Explanation:
an inscribed angle is an angle whose vertex lies on the circumference of a circle, while its two sides are chords of the same circle.
1.
we have to look for all vertexes on the circle circumference. from each one we have lines (chords of the circle) going to other points on the circle.
the angles at these vertexes are our inscribed angles.
at A.
the inscribed angle is EAD.
the corresponding arc is EFD.
at C.
the inscribed angle is ECF.
the corresponding arc is EF.
at D.
there are 3 lines defining 3 inscribed angles.
one inscribed angle is FDA.
the corresponding arc is FEA.
the second inscribed angle is FDE.
the corresponding arc is EF.
the third inscribed angle is EDA.
the corresponding arc is EA.
at F.
the inscribed angle is CFD.
the corresponding arc is CD.
at E.
there are 4 lines, but only 3 connect to the circle again, defining 3 inscribed angles.

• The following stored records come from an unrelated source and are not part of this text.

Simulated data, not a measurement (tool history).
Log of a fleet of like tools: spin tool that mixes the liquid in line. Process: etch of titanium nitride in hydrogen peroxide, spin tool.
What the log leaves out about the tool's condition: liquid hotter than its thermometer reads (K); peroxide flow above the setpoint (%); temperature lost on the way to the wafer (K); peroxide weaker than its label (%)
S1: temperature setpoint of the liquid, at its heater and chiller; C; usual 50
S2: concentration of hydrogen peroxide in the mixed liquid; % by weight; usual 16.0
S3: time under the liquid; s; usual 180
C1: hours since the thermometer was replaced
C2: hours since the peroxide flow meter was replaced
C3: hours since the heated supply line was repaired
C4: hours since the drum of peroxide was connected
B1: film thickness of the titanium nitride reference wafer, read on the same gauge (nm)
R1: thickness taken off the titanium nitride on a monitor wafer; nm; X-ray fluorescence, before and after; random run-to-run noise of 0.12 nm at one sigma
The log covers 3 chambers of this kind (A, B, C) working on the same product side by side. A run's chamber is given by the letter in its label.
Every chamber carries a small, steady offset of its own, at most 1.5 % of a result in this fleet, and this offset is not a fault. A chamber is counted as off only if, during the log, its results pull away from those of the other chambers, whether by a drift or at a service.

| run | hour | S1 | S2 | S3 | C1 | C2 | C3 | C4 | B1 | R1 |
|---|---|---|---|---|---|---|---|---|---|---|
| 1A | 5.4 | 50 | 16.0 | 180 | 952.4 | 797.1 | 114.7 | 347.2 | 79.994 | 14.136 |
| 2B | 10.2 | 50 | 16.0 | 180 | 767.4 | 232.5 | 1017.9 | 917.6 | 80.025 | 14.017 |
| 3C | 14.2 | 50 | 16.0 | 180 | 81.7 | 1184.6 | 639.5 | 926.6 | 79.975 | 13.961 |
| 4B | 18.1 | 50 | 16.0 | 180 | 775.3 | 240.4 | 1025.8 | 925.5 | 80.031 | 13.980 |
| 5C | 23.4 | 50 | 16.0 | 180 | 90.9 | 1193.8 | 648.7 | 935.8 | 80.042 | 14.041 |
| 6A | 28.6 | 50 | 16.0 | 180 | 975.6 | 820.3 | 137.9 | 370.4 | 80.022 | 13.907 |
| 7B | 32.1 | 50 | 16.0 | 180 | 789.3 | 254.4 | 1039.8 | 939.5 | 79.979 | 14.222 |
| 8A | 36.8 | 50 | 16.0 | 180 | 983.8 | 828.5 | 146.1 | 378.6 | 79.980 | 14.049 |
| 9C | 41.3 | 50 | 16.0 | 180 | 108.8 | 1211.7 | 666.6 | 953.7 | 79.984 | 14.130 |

one inscribed angle is AEC.
the corresponding arc is AC.
the second inscribed angle is CED.
the corresponding arc is CD.
the third inscribed angle is AED.
the corresponding arc is ACD.
2.
FDA and CFD.
why ?
because the triangle FBD must be isoceles (2 equally long legs = the radius of the circle), and so the triangle angles at F and D must be equal. which are the angles FDA and CFD.
3.
a.
the angle ECF is half of the angle EBF = 30/2 = 15°.
the arc angle EF is as defined 30°.
b.
the angle AED must be 90° (because the triangle AED is inscribed in a semicircle with its baseline being the diameter).
from that angle we know the part CED, which is again half of the angle CBD = 100/2 = 50°.
the angle AEC = angle AED - angle CED =
= 90 - 50 = 40°
the arc angle AC = complementary angle to arc angle CD (100°) =
= 180 - 100 = 80°
c.
maybe it is because it is late night, but I only can think of a multi-step solution. so, please try to follow :
as CF and AD are diameters, we have arc angles CDF and AEFD to be 180°.
arc angle CDF = angle CBD + angle FBD
180 = 100 + angle FBD
angle FBD = 80°
arc angle AEFD = angle FBD + angle EBF + angle ABE
180 = 80 + 30 + angle ABE
angle ABE = 70°
we also see that the triangle ABE is isoceles (same principle as with triangle FBD).
the triangle internal angles at A and E must be equal. and together with the angle at B (angle ABE) this must be 180°, as the sum of all 3 angles in a triangle must be 180°.
angle A = (180 - angle ABE)/2 = (180-70)/2 = 110/2 = 55°.
so, from the triangle ADE we know now 2 angles (A = 55°, E = 90° - see also b.). because of the 180° rule for triangle again
180 = 90 + 55 + angle ADE
angle ADE = 35°
arc angle AE = angle ABE = 70° (see above).